NY Knicks: What’s next for Mitchell Robinson?

Here we are entering year 4 and Mitchell Robinson will be heading into the final year of his rookie contract.

Still a few years away from entering his prime, Robinson has shown the NY Knicks plenty of reasons to sign him to an extension.

If the Knicks were to get rid of Robinson, what would be the plan at center? Draft someone and pray they’re as good as him? Start Nerlens Noel?

The idea that Robinson would be overvalued at a contract of 15 million per year is bizarre to me. A 23-year old center who is an established shot blocker and rebounder at 15 million per year is not only a very tradeable contract, it could wind up being a tremendous value for New York.

What gets lost in the Mitchell Robinson conversation nowadays is how raw he was coming into the league. We’re talking about a player who didn’t play organized basketball the year before he was drafted and came into the league averaging 2.4 blocks in 20.6 minutes per game.

Maybe the fact he actually played a sizeable amount of minutes in his rookie year has cursed his narrative. The idea that after his rookie year he was going to take big incremental jumps in his traditional stats, and by now he’d be developing a 3-point shot and 4-dribble combos.

Young centers take time. There’s a reason only one center (Karl-Anthony Towns) has won Rookie of The Year in the last 15 seasons.

Remember the NY Knicks teams that Robinson was drafted into?

I know you’ve probably repressed them in your minds but before last season he was playing under the tutelage of David Fizdale with Willy Hernangomez, Kristaps Porzingis, Noah Vonleh, and Enes Kanter as his frontcourt running mates.

The guards that he was able to run pick & rolls with included Elfrid Payton, Trey Burke, Emmanuel Mudiay, and the recently retired Ron Baker.

Now he has Tom Thibodeau and Kenny Payne as his basketball senseis? He gets a season of being the roll-man for Kemba Walker, Derrick Rose, Evan Fournier, and RJ Barrett? This is his chance to show how dominant he can be with talent around him.

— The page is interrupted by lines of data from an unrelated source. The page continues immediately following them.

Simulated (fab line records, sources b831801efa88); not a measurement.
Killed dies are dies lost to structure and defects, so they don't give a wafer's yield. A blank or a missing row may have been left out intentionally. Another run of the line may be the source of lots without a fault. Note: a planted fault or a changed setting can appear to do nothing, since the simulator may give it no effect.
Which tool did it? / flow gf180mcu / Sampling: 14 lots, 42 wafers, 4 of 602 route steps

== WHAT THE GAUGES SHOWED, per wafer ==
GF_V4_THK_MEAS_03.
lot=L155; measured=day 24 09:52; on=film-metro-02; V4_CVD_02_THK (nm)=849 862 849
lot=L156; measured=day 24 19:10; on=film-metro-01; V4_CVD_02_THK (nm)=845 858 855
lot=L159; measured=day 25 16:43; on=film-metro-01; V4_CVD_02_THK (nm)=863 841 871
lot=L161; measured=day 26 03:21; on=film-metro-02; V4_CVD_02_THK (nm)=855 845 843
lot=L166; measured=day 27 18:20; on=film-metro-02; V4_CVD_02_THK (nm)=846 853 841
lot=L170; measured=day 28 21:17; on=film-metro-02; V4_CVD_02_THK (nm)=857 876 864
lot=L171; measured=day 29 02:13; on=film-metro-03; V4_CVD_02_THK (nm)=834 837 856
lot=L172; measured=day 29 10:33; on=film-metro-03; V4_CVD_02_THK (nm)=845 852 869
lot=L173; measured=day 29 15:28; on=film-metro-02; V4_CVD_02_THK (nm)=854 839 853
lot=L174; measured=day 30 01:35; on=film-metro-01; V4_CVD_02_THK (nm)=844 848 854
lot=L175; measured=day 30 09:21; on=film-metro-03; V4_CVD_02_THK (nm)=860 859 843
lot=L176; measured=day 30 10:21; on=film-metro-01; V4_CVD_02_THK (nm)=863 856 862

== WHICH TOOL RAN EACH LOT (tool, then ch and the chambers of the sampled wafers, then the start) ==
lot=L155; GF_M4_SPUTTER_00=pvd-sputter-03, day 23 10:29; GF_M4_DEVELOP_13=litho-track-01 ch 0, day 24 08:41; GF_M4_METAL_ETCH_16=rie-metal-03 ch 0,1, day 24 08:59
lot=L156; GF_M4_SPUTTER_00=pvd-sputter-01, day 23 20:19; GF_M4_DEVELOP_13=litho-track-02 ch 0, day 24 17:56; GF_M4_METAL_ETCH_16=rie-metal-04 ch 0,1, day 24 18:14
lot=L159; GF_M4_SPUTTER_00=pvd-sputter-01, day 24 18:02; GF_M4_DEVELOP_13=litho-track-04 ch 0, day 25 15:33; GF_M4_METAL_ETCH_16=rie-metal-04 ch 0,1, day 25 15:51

In my recent player stats projections article, I had Robinson playing in 79% of next season’s games with averages of 10.6 points, 11.0 rebounds, 1.9 blocks, and 1.3 steals per game. It’s a statistical jump, but I think it’s an attainable one.

Last year’s NY Knicks may have had their best season since 2013 with Robinson injured for half of it, but make no mistake, he’s an important piece of this team’s young core and nucleus going forward. It’s hard to find any evidence that this is the plateau of Robinson’s NBA career. He’s just getting started.